The owner of USA Today is starting the year with a familiar story: yet another drop in newspaper advertising revenue.
Gannett Co.'s first-quarter earnings forecast dampened hopes for a long-awaited rebound at the largest U.S. newspaper publisher. Besides USA Today, Gannett owns more than 80 daily newspapers.
Newspaper advertising has fallen in each of the past four years, prompting Gannett to lay off workers and impose unpaid leaves to reduce expenses.
In a presentation Thursday at an analyst conference in New York, Gannett projected first-quarter revenue in its publishing division will drop by 6 percent to 7 percent from the same time last year. That forecast excludes the contributions of a Hawaii newspaper that Gannett sold later in the year.
Like other major newspaper publishers, Gannett relies on advertising for most of its revenue. But advertisers have been shifting their spending from print to free and cheaper alternatives on the Internet.
The anticipated decline in the first quarter is slightly more severe than a 5 percent revenue decrease that Gannett's publishing division recorded in fourth quarter of 2010 compared with a year earlier.
Despite the latest falloff, Gannett still expects to hit a key financial target for the January-March period. The company foresees earnings of 41 cents per share, matching the average estimate among analysts polled by Thomson Reuters. But the forecast falls 2 cents below the benchmark among analysts tracked by FactSet. The projected performance represents a 16 percent decrease from 49 cents per share at the same time last year.

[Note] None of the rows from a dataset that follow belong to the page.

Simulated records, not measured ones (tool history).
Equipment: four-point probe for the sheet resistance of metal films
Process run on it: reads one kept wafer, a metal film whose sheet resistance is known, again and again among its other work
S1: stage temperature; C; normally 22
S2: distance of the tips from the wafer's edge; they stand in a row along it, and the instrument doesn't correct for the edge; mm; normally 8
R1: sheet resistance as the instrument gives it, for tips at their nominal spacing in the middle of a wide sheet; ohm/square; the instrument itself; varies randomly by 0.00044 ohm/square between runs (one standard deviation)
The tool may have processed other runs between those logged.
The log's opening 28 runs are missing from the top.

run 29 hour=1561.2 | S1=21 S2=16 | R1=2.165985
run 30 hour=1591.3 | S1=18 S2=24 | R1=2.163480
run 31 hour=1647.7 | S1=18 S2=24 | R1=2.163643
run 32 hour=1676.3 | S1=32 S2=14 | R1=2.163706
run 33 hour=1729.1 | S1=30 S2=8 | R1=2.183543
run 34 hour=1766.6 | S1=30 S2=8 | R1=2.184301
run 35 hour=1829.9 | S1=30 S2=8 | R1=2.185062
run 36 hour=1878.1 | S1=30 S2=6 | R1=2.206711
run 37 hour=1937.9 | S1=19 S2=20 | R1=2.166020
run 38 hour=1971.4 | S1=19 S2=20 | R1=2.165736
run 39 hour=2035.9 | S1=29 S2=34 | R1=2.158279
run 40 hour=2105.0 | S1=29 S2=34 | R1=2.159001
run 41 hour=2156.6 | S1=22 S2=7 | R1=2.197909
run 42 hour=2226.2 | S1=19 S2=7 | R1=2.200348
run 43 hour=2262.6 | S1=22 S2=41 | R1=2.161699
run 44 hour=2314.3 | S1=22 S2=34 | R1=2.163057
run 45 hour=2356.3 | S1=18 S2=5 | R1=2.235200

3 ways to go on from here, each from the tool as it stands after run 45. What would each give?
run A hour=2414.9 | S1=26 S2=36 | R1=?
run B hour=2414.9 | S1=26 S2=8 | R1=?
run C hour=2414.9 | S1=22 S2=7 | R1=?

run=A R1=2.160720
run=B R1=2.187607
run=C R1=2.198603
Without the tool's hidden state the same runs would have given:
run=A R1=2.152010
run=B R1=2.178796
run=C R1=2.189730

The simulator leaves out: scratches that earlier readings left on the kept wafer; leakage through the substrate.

In the current quarter, revenue from Gannett's 23 TV stations is expected to fall by about 2 percent from the same time last year. The broadcast division got a boost last year because some of Gannett's stations are affiliates of the networks that showed the Super Bowl and Winter Olympics in 2010. Those events were not part of the Gannett's programming this year.
Gannett shares fell 45 cents Thursday to close at $14.93.